This is the second in a series of posts about the design of Iron, our new code review tool. You can read the first post here. Also, I should give credit where credit is due. While I’ve been involved in some of the design discussions, the real work has been done by Stephen Weeks, Valentin Gatien Baron, Olin Shivers (yes, that Olin Shivers. He’s joining us for part of his sabbatical) and Mathieu Barbin.

Jane Street’s code review tools and culture were built around a small subset of our systems which we descibe as critical path. These systems have some role in the carrying of an order to the market, and we’re pretty paranoid about getting things wrong there.

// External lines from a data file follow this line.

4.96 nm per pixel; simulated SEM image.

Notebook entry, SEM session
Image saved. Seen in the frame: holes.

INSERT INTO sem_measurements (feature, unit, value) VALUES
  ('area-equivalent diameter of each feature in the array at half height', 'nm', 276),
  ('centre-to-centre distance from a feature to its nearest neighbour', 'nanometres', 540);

Out of that paranoia, we set up some rules for ourselves. In particular:

  • Every new feature has an assigned seconder, who is intended to act as a kind of co-designer of the feature. A seconder shouldn’t approve a feature until he believes in the feature enough to defend it to others.
  • Individual files also have assigned reviewers. Every file has three assigned reviewers. None of these reviewers except the seconder should start reviewing until the seconder has finished.
  • The level of scrutiny is high. Reviewers should read minutely and carefully for coding style, clarity and correctness, as well as make sure the changes are adequately tested and documented.

This reviewing style is reasonable for our safety-critical systems, but is also pretty expensive to maintain. As such, it just doesn’t make sense for every piece of code we write.

The way we handled this early on was that we divided the world into two parts: the critical path, where we did this high level of review; and everything else, where we did no review at all.

Perhaps unsurprisingly, this was a mistake. Code review is valuable even for code that is not safety-critical. All too often, unreviewed parts of the tree turned into swamps that had to be drained later. But the high-level of scrutiny we apply to critical path systems just doesn’t make sense everywhere. The only reasonable solution is to apply different standards to different codebases.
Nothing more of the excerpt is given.